Nobody likes the guy, but somehow Nicholas Sparks has, like, 17 books on the best seller list, several of which have been made into (equally crappy) movies. Dear John
, The Notebook
, A Walk to Remember
, Nights in Rodanthe
, Message in a Fucking Bottle.
And the one I am currently reading, The Last Song
. I can handle about ten pages a night before I can't take it anymore.
This is the first Nicholas Sparks novel I've read, but I hope it won't be the last. Because clearly the man is doing something right, published by the biggest houses, with literally millions and millions of readers. I've just never actually met one (seriously, if you are a fan, please write).
Now the point of my reading Nicholas Sparks' books isn't to enjoy them, per se. I mean, I'd like to not get so angry while I am reading them, with all his dialogue of she "offered" and he "opined." I've always been taught it's "said" and the occasional "asked," so his tags really stick out. And it is hard to read this particular book, The Last Song
, because I know it was made into a movie with that goofy-looking Miley Cyrus, and so it's hard not to picture her saying the lines of the girl I am assuming she played, Ronnie. Still, this is an exercise, a study, an attempt to gleam and cull and interpret; I want to unlock the best seller code. So where better to start? It's what James Patterson did, not reading Sparks but dissecting the code, and, fuck, dude doesn't even write his own books anymore. I am not looking to clone a Sparks' novel, just see the various elements and configurations that makes these novels of his so successful.
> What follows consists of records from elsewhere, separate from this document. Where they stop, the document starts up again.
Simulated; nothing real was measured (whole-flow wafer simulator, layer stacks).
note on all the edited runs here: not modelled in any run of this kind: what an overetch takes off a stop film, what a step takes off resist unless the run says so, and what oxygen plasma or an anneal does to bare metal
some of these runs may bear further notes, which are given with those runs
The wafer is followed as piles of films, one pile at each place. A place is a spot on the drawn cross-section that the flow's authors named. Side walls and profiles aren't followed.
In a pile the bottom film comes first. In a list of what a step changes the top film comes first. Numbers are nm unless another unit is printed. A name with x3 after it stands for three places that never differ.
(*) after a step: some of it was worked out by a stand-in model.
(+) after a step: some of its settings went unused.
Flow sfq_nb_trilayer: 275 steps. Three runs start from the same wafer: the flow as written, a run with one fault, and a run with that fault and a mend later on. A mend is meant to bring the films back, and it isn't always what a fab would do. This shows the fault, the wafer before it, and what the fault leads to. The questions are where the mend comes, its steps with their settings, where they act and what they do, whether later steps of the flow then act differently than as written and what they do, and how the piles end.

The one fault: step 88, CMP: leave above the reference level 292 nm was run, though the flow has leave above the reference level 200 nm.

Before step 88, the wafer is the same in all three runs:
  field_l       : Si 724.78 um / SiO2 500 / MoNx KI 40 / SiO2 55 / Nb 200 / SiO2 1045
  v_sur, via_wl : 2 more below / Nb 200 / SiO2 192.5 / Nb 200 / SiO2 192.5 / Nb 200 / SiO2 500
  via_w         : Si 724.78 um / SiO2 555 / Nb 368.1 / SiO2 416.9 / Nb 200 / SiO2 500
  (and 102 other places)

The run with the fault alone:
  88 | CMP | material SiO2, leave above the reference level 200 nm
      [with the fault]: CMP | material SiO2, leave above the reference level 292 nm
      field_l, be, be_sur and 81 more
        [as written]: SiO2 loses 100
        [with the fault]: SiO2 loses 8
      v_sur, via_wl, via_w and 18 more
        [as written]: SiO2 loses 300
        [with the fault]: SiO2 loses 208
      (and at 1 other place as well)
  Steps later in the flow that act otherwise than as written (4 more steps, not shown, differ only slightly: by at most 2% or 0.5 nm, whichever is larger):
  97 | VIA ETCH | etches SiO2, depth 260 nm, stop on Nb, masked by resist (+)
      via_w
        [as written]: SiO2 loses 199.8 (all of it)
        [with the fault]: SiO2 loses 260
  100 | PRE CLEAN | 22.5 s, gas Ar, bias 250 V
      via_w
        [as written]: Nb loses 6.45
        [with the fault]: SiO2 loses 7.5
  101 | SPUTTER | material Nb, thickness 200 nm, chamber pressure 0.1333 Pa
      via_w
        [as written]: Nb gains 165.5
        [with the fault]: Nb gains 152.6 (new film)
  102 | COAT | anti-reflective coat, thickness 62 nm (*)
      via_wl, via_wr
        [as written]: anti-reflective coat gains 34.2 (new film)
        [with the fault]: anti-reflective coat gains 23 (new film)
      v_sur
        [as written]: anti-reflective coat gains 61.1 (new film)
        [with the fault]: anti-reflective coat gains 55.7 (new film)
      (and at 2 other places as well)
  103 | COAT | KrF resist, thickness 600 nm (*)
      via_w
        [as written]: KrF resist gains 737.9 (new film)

Here is what I am have learned in 28 pages (and reading 28 pages in Sparks is like dog years, multiply them by 7, and then add another 4 for the hell of it):
Seems like a no-brainer, but I think a lot of writers, myself certainly included, try to avoid the good ol' fashioned love story. Because like R.E.M.'s Michael Stipe said in avoiding writing love lyrics (until "Losing My Religion," from 1991's Out of Time): it's trite and been done to death. I am paraphrasing. I know that when I was writing my thesis novel, The Lone Palm (as yet unpublished), one of the main things I wanted not to do was have my hero end up with the girl, an end which I confessed to during my defense, and to which one of my panel members, program director Les Standiford, opined, "And it shows." But people like love stories. One of the first books I ever read that truly resonated was Stephen King's The Dead Zone, which has a great opening about love lost, and that is what hooked me. And you can call it saccharine and saturated, but The Notebook had housewives everywhere crying, and I want to make a housewife cry. Bad. Next novel's gotta have a love story at its center (he thought to himself ponderously).
- Good, Clean Christian Values
This will be tougher, because though I consider myself a Christian, I ain't that kind of Christian. Not sure what kind of Christian I am. More of the, "I shouldn't be alive/thank fucking God for giving me a second chance/please don't let me fuck this up/I'm a humble mutherfucking" Christian (we're a smaller sect, admittedly, but we're growing). My natural inclination is to write about dope fiends and mobsters and whores and thieves, real pillars of the goddamn community. Earnest dads and preachers trying to build ballfields for orphans? Not so much. The best I will be able to do here is try to steer closer to quirky than I do outright subversive. Because, like Idan "the Machine" Levin says: Quirky sells, junkie smells.
Normally, this is supposed to be bad. I mean, you don't want stock characters, but I don't think Sparks does exactly that. Still, fiction is character driven, and what he does do is give you troubled people you know, but with troubles that don't threaten you. Again, I only have 28 pages of one book and 3/4s of a movie (The Notebook) to go on, but the patterns are pretty clear: troubled teen, bratty younger brother, disconnected father, Gena Rowlands with Alzheimer's. The key is the not threatening part. This isn't Phillip Marlowe territory. This is middle America, salt-o'-the-earth folk who believe in God, Country, Family, in some order. I won't say "wholesome" because that's not quite it, and like I said this is only an initial interpretation, but "mainstream" has never seemed more so.
That's all I got so far. As for the writing itself, it's pretty bad, but that's the little joke about writing that they don't tell you about when you're picking author for a career: you don't necessarily need to "write" all that well. The story, themes, luck, lots of other shit come before the ability to turn a pretty phrase. So while it's standard for literary types to dismiss a guy like Sparks for his pedestrian, clunky syntax, it misses the main point: the guy knows how to write a book for mass consumption. So you can strive to write "your" book, approval be damned, but me? I want the approval, and for that you need to consider audience, and Nicholas Sparks knows his audience, and he's got them wrapped around his Christian, Middle American, best-selling finger.